October 23, 1997
Dreams
For once, I didn't have really bad or unpleasant dreams... the first one I remember I was websurfing, but nothing more at the moment.
In the second, Mom and I had gone to Target or something... wait, it was a "new" K-Mart, that had been totally redesigned... the front was 2 stories and glass, there was a restaurant as you went in, the floors were carpeted... all very plush, compared to a normal K-Mart... Somehow, Jevim showed up, and we returned something that I had bought, and we both picked out matching calculators (???) and he insisted on paying for mine... the dream went on from there, but I can't remember a whole lot except for a house with a very strange bathroom. Part of the floor was just wire mesh, and you could see down into the basement (and I could see one of the cats walking down below me).
11:08 am
I don't know what's wrong with me today... you'd think that after having dreams of Jevim, I'd be in a better mood, but I'm not. I guess I'm tired of being stuck here in the house. I haven't been out since we went to the library last week, I guess. :
I ended up dropping my C++ class... I'm so far behind that I'm never gonna get caught up, and I just lost my momentum and my motivation. Since this site has been my primary project lately, I think I'll just stick to the HTML and graphics classes for now at ZDU and the classes at VU, which don't involve as much work (though I've been ignoring the communication in emotionally charged situations class, too, not too sure why).
Right now, I'm just feeling lonely. I want someone to go and do things with, and I really don't want that "someone" to be Mom... I need someone nearer to my own age. *sigh* I know Connie and I don't spend a whole lot of time together, but once she goes, I'm not going to have anyone here. I know I should get involved in something (beyond my computer), but what? I don't feel like I belong at church... I don't like the school... I saw a post on the bulletin board at the library about them needing volunteers to help in the computer lab, but then I'd need a means of transportation, and I'd be going out in the cold weather, which I really don't want to be doing once the temps start dropping.
If not for Jevim, I think I'd be feeling just like I did when I first moved here to Missouri: alone and without reason to keep on living. What am I going to do when he heads back to school and I won't have a 'next visit' coming up soon to be looking forward to? At one time, I thought I'd be moving with Connie, but that didn't seem to be the right thing to do. Now, it seems that her SO thinks I hate her guts, and so I don't feel like I can even go and stay with Connie for a week or so to visit Jevim without making everyone uncomfortable. I don't know what to do...

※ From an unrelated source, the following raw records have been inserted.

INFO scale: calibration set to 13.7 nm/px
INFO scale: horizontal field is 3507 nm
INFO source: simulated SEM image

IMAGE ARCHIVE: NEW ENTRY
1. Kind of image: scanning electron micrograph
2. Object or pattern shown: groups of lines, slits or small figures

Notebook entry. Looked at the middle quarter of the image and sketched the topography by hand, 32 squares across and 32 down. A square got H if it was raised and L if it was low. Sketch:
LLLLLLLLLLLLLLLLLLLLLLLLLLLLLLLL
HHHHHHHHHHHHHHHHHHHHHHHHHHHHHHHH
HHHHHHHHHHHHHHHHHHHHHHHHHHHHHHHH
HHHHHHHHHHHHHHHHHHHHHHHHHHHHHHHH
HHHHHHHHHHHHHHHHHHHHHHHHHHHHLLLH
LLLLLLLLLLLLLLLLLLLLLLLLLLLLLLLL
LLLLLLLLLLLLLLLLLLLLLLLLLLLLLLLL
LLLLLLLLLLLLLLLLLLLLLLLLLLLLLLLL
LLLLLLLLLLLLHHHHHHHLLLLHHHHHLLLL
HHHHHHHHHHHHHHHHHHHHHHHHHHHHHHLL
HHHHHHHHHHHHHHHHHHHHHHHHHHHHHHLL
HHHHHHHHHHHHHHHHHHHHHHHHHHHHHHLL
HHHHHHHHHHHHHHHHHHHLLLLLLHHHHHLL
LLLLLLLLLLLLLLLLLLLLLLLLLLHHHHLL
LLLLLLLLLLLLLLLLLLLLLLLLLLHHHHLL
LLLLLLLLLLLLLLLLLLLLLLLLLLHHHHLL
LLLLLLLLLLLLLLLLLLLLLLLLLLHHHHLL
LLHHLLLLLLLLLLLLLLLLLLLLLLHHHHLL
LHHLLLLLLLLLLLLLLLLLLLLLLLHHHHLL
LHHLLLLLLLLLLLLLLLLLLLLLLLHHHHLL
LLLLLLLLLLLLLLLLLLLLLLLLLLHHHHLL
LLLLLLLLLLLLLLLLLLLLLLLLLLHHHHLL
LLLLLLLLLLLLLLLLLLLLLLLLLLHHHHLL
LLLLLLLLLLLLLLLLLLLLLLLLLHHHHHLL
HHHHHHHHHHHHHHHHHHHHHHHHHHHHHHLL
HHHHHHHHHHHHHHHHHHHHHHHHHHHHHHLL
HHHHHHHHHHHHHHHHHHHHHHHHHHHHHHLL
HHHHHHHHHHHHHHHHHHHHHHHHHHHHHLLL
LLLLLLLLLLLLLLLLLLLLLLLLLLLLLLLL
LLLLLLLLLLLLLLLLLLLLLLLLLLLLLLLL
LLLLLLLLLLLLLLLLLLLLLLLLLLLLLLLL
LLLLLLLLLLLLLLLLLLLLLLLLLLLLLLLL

I wish I were independant, and capable of making the big move like Connie's doing, but I don't even drive. Jevim asked me the other day why I don't have Mom teach me, and I told him that Mom's car is so big, I can't even see the front end of it over the dashboard, even sitting on my cushion. After that, he didn't ask me anymore about it, but... I don't know... I don't have any idea what to do right now.
Part of me wishes we still lived over in the downtown area, so I could walk down and at least look around downtown, go to Hallmark and drool over the Cherished Teddies, and maybe even walk to the library. But I can only do that in good weather... so what's the point?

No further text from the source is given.